Research Question: How does the U.S. and China compare in terms of CO2 emissions?
Introduction The dataset I’ll be using consists of four different variables: Country Name, Country Code, Year, and CO2. For this project, I will be using the Country Name, Year, and CO2 variables. The dataset gives information on CO2 emissions for every country between the years of 2000 and 2014. The Country Name variable gives us the name of the countries, the Year variable provides the year in which the data was taken from, and the CO2 variable give us the maximum value recorded within a specific year (2000-2014). I want to compare the mean CO2 emissions between the U.S. and China. This data was taken from the World Bank Group (WBG) and was cleaned by Ruddy Setiadi Gunawan.

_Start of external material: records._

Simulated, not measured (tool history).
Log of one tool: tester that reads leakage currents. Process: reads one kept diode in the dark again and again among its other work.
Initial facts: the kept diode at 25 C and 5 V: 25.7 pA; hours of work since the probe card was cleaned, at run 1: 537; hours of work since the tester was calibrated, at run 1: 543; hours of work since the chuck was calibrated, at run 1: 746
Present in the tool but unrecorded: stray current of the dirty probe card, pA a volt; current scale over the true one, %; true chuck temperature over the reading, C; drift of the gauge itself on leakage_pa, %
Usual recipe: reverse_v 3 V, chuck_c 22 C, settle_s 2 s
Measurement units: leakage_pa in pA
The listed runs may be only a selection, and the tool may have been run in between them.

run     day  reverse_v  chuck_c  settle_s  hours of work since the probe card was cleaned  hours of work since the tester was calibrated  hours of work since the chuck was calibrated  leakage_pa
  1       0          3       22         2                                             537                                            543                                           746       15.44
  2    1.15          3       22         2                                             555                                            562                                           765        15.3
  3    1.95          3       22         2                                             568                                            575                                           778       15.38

Data Analysis For this specific project, I’ll be utilizing things such as summary statistics and data visualization which fall under descriptive statistics. In terms of the visualization, I plan to create a scatterplot which will compare the mean CO2 emissions of the U.S. and China over a course of 14 years (2000-2014).
Loaded in necessary libraries
library(tidyverse)
## ── Attaching core tidyverse packages ──────────────────────── tidyverse 2.0.0 ──
## ✔ dplyr 1.1.4 ✔ readr 2.1.5
## ✔ forcats 1.0.0 ✔ stringr 1.5.1
## ✔ ggplot2 3.5.1 ✔ tibble 3.2.1
## ✔ lubridate 1.9.3 ✔ tidyr 1.3.1
## ✔ purrr 1.0.2
## ── Conflicts ────────────────────────────────────────── tidyverse_conflicts() ──
## ✖ dplyr::filter() masks stats::filter()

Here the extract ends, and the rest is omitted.